I like historical fiction. I like military history. I like Scotland. So I was pretty sure I'd like Freedom's Sword, and as I turned off my kindle after reading the last word, I sat back, relaxed, and enjoyed my visit to the first Scottish War of Independence.
A little background: Scotland was once upon a time a completely free and independent entity from England. But back in the 1200's a squabble between potential claimants to the throne ended up with Edward I deciding he was in charge. This sparked the first Scottish War of Independence. Most Americans are vaguely familiar with this because we've seen Braveheart. Unlike Freedom's Sword, Braveheart played pretty fast and loose with the facts to make a romantic, compelling story. Tomlin thought the truth was compelling enough, and from what I can tell stuck pretty closely to it. Personally, I agree with her.
So, as the tale opens we meet Andrew Moray, brand new knight about to go off on his first battle. It goes horribly, he's taken captive, and after months of torment in an English dungeon and a breath-taking escape, he returns to Scotland with a burning desire to reconquer his homeland. From there we follow him as he rounds up a force of like minded men and retakes northern Scotland from the English.

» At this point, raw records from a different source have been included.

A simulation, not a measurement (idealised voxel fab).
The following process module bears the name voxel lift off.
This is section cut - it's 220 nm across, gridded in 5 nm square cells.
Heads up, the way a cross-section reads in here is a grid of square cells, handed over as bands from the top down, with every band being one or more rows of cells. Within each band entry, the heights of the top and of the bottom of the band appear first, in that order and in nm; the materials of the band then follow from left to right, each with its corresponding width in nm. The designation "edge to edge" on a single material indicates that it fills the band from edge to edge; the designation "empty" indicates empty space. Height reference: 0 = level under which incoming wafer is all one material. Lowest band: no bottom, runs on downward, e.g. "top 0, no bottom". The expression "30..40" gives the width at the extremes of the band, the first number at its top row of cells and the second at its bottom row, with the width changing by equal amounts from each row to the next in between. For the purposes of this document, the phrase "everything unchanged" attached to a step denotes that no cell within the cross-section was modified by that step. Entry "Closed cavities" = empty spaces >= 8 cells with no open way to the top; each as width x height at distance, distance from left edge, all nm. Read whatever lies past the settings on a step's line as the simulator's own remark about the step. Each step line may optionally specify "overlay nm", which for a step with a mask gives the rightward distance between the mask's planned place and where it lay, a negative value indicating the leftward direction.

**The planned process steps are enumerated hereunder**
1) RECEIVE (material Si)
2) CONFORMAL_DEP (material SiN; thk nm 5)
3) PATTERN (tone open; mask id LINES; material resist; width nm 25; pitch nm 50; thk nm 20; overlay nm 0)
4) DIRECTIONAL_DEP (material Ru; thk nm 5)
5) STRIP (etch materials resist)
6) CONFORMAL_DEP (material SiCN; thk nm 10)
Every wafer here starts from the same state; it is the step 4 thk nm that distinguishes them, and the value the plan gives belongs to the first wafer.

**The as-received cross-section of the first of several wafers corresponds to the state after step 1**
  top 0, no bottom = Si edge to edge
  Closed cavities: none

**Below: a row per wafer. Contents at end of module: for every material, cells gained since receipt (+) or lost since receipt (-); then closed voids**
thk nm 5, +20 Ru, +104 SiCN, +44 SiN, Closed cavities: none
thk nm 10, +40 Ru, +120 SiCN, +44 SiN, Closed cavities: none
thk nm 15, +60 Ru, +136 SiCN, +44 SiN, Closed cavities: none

It's a good story. And I read most of it over the Forth of July weekend, so a tale of booting out the English seemed especially resonant. Battle scenes are vibrant without being overblown. Details of place are in enough depth to give an image of what is happening, but not so dense that you need to hack through them with a machete to find the plot. Most of the secondary characters are well enough defined that you won't confuse them with each other. The history is well researched and alive. It's what moves the story along as opposed to being scenery.
If I wanted anything from Freedom's Sword, it was actually more history on what exactly was happening and why. I'm well versed on medieval history, weaponry, and tactics, so I was following along pretty well, but a bit more on how Edward I ended up in charge, why they were rebelling against him in the first place, how things were different under Toom Tabard, why Robert the Bruce was a natural claimant to the throne, and how the Scottish political system worked would have been useful. With Tomlin's obvious love of the subject and deft writing, I would have been well pleased by another fifty pages of background.
There was one jarring aspect of Freedom's Sword. For some reason it suddenly shifts point of view (POV) to Caitrina, Andrew's Lady. And while I thought more or less everything involving Andrew was interesting, I rapidly lost interest when the story shifted to Caitrina. (Fortunately it didn't happen too often.) It's not that her story was badly written, nor was it boring per se; it just didn't have a lot to do with the rest of the plot. There's nothing that happens from Caitrina's POV that couldn't be dealt with in a few lines of dialog with her talking to Andrew. There's nothing added by hopping to her head. She's so tangentially related to the plot that at one point twenty-seven chapters go by without a mention of her. It almost feels like there was a plan to do a secondary story line of life on the home front, but somehow it didn't make it into the final story. Personally I would have liked to have seen that sort of a storyline. I think Tomlin could have done many fine things with it, but that will have to remain in the wish stage.
Beyond that my only other complaint was the lack of idea of when thing happen. We get one date stamp in the beginning of the tale and another at the very end. Some in between would have made it easier to keep track of what was going on.
All in all I enjoyed Freedom's Sword quiet a bit, and look forward to seeing what else Tomlin will come up with.